Ah, point-taken, absolutely!

I thought I did that, the way I mounted mine though (see photos last page)... this is assuming you are talking to me, & not the post starter!

(If you look @ the photo of my rig on the last page, HUGE ONE, so you get GOOD DETAILED VIEW (near lifesize) - the pipes for phase-change of the liquid to gas DO heat the liquid on the CPU, & it rises in gas form into the heatpipes thru the cooling fins & fan blowing over them, changing it back to liquid once more flowing over the CPU surface contact interface event horizon area).



* Not sure if it WILL mount that way though anyhow, if you feel I had it wrong... honestly!

APK

P.S.=> I am however, admittedly, a "big fan" of using the properties of physics inherent in terms of heated gases/liquids rising & using their natural tendencies in the capacity you mention, since it makes absolute sense!

(I was doing the whole "heat rises" thing in all my air cooled rigs years ago because of this principal you mention in fact in "convection currents", years before it became mainstream opinion (even using cigarette smoke to trace the airflow in my rigs))

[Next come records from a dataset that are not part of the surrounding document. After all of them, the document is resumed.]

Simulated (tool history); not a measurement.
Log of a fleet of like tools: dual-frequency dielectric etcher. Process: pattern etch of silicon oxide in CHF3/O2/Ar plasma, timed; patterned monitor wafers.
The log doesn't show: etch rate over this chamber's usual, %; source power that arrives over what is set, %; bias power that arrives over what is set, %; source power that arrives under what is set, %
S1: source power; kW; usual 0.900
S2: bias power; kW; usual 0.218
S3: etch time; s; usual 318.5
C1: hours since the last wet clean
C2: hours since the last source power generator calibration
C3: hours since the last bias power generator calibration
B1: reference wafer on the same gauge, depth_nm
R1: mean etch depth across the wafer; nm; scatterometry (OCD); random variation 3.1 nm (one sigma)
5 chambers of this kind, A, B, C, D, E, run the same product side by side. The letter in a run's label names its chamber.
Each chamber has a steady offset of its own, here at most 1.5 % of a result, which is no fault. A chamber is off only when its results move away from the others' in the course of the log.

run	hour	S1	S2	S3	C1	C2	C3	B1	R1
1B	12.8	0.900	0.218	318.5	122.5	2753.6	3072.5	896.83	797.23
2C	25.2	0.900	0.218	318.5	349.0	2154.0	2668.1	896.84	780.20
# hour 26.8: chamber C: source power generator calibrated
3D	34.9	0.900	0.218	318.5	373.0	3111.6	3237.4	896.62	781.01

Just good common sense really (take in cold air in the bottom, & exhaust it thru the top) & by far from "original thought", imo it works or @ least helps (because your fans stir stuff up inside, you can't look @ it purely this way imo though, @ least in the case internals)... apk


----------



## zekrahminator (Jul 14, 2006)

I want benchmarks . I suppose all the packages of silica gel I get with every hard drive is a good clue lol. I'll probably put them in sometime this weekend, assuming I can find them (I might have sold them to markkleb .), but I doubt they'll do anything. Tons of airflow, hot room usually, and I tend to stay off the computer during the day. So I dunno, maybe I won't put them in .


----------



## drade (Jul 14, 2006)

Congrats.. Glad I could be a part of it, and Im glad you said that I helped, Means alot.


----------



## Urlyin (Jul 14, 2006)

thank Poge he passed the word to vote for you ...   Congrats


----------